Andrus has joined with another former Idaho governor, Phil Batt, to protest the planned shipments of spent fuel. The former governors both worked to establish the 1995 Settlement Agreement banning additional spent fuel from entering the state; the accord would need to be waived in order for the research material to be brought into Idaho.
The fuel shipments would be necessary to support the department’s high burnup fuel study, conducted by the Electric Power Research Institute. The research is aimed at better understanding the effects of high burnup fuel aging on dry storage cask systems and to support DOE’s ongoing research and development to advance understanding of the long-term aging of spent fuel. The study plans to look at the technical, economic, and nonproliferation aspects of the fuel while also enabling fuel performance studies for the nuclear industry.

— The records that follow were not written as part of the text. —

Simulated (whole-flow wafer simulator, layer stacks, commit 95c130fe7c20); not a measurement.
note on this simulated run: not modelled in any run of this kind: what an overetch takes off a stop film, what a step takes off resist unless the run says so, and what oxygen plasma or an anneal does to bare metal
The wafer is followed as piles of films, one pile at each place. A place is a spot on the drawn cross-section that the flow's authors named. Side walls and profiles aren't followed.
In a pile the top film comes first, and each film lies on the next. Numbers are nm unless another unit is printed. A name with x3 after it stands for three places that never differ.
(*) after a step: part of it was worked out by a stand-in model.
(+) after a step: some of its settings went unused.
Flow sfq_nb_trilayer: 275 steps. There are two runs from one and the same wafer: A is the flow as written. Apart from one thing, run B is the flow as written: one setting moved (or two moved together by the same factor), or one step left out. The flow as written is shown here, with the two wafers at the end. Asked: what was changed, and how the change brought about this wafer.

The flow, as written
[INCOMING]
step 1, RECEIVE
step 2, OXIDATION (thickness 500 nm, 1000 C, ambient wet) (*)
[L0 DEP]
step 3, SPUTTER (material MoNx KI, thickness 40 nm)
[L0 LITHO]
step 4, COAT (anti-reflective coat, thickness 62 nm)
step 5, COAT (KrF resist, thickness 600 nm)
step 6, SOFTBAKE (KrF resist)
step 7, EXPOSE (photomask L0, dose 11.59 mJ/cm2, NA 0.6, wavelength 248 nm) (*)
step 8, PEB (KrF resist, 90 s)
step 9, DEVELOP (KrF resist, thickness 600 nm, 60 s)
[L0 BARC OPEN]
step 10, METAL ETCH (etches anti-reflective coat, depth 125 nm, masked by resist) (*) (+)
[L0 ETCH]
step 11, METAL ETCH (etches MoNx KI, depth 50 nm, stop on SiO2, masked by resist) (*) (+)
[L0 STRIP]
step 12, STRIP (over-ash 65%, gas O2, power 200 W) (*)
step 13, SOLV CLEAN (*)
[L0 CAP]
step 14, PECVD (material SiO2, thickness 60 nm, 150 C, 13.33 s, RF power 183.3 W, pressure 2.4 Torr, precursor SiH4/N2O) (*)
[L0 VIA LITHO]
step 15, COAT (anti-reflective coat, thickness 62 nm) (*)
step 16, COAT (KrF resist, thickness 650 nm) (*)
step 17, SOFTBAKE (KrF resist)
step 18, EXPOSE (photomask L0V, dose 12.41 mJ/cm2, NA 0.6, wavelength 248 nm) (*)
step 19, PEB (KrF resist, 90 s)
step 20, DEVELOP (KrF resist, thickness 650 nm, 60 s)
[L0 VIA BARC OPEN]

Researchers will examine two dozen spent fuel rods before they are placed in the cask to determine the changes that occur over long-term storage. After the casks have been dried correctly, the researchers will move it to the Independent Spent Fuel Storage Installation pad, where it will be stored for a decade.
DOE had originally anticipated shipping the material to INL in January 2016, according to a Dec. 31, 2014, letter from Secretary of Energy Ernest Moniz, but due to the state delay, DOE may consider sending it elsewhere, a DOE official said last month.